Successful Thai Language Learners Compilation…
Have you ever wondered what drives people to take on the immense challenge (and sometimes the chore) of becoming successful in a foreign language? I mean, we are talking about heaps of hours dedicated to listening, reading, and sometimes writing in a strange language. And don’t forget communicating.
That’s a whole load of hours where they could be doing something else. Like. Watching TV. Or sleeping. You know. Useful stuff.
When I put the question, ‘What Were Your Reasons for Learning Thai?’ to the 50 in this interview, polyglot Stu Jay Raj came back with ‘live life’. And that makes perfect sense because we all know how polyglots absorb languages the same as breathing.
But what about the rest of us? What about those who don’t have a passion for gobbling up 10 or 20 or 30 languages in our lifetime?
Chris Pirazzi saw learning Thai as a way to escape from the drudgery of Silicon Valley. And do I ever sympathise! A nine to nine life in the suburbs is not for me.
Scanning down the remaining answers received in the interview, 34 listed necessity (living or working in Thailand), 8 aimed to learn more about the Thai language and Thai culture, and 5 wanted to study a second language. All good reasons too.
Like Chris, I also saw Thailand as an escape but my main reason for learning Thai is because I live here. And possibly, maybe, dunno really, for the rest of my life. So like a chunk of the others my reason was sort of out of necessity. But, not really.
You don’t absolutely need to understand the Thai language to survive in Thailand. Thing is, being able to understand what the locals are saying around you gives your life more depth. It also introduces even more questions to get answers for. Exciting stuff.
What were your reasons for learning Thai?…
When I stripped down the answers for the spreadsheet I came up with an extra tidbit that you might miss, so here it is. Amongst the tally, 4 arrived in Thailand with the Peace Corp and 5 as missionaries. And from what I understand, both institutions have a substantial history in preparing their people to communicate in the local languages.
Anyway, now on to the rest of the replies.
Aaron: When I first came to Thailand, very few Thais spoke English. I traveled extensively in the North and in Issan, as an amateur photographer. I learned Thai because it was necessary. If I were to ask in English for “fried rice with chicken,” Thai people would show me to the toilet or bring me their baby pictures. This just would not do. I had to learn Thai.
Beyond basic survival, I found that Thai opened up a whole new world of light and color. Speaking Thai helped me to feel that I was present and involved, rather than just a passive observer. I became part of the picture.
Aaron Le Boutillier
Aaron: Absolute passion. I am never happier than when I have learnt a new word in the morning and then use it with ease in the afternoon. Magic!
Adam: Originally I learned Thai because I had to as a volunteer missionary, but I found myself falling in love with the Thai language.

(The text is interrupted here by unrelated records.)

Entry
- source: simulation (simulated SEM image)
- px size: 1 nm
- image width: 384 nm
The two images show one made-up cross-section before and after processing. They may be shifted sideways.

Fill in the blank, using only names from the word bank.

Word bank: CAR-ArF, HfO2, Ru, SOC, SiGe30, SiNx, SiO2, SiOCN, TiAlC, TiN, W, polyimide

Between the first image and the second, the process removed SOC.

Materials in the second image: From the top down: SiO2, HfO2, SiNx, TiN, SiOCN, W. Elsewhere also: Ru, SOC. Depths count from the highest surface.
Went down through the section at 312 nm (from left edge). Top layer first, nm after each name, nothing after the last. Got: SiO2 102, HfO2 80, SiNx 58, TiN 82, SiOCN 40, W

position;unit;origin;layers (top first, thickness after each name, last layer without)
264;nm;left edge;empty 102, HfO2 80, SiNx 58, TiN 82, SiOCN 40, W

Andrew: I wanted to learn how Thais tick. I figured knowing their language would explain their nuances, personalities and habits, and I was right.
Celia: I learned Thai when I came here the first time four years ago. I learned just from friends and then I went back home and studied Southeast Asian Studies at the University of Washington for two years, until I came back here to Thailand in November 2008 and have been working here ever since.
Chris: I moved to Thailand in 1979-80, already married to Pasuk, and in flight from Margaret Thatcher, and thus unlikely to return.
Chris Pirazzi: I wanted to escape Silicon Valley in California, and Burma was having a revolution at the time.
Colin: I don’t believe you can live anywhere unless you can speak to and understand the natives of that place. It’s easy to slump into an environment where everyone speaks English so it helps to have an incentive. Mine was that I was working at the open university and needed to communicate with the technicians. All the Ajans spoke English. That’s where a lot of foreign English teachers fall off the motivation wagon.
Daniel B Fraser
Daniel: Survival – I knew that starting a travel company was going to require intensive ground-level logistics, and I wanted to know what was going on.
David: I moved to Thailand in 1987 and wanted very much to be integrated into Thai society.
David: A youthful infatuation with a Thai girl, which led me to apply to study Thai as part of a BA South East Asian Studies at SOAS.
Don: Was stationed in Thailand during late sixties; general passion for languages led to inquiry into language spoken and written officially in Thailand.
Doug: Living here, wanted to fully engage, then became interested in computational aspects of Thai, and points of intersection with other languages in the region.
Gareth: I couldn’t imagine living in a country where I can’t communicate with people or interact with the local culture/lifestyle.
Glenn: It is still an ongoing process but I would say that the more I learned about the country and culture the more resonant it felt with me.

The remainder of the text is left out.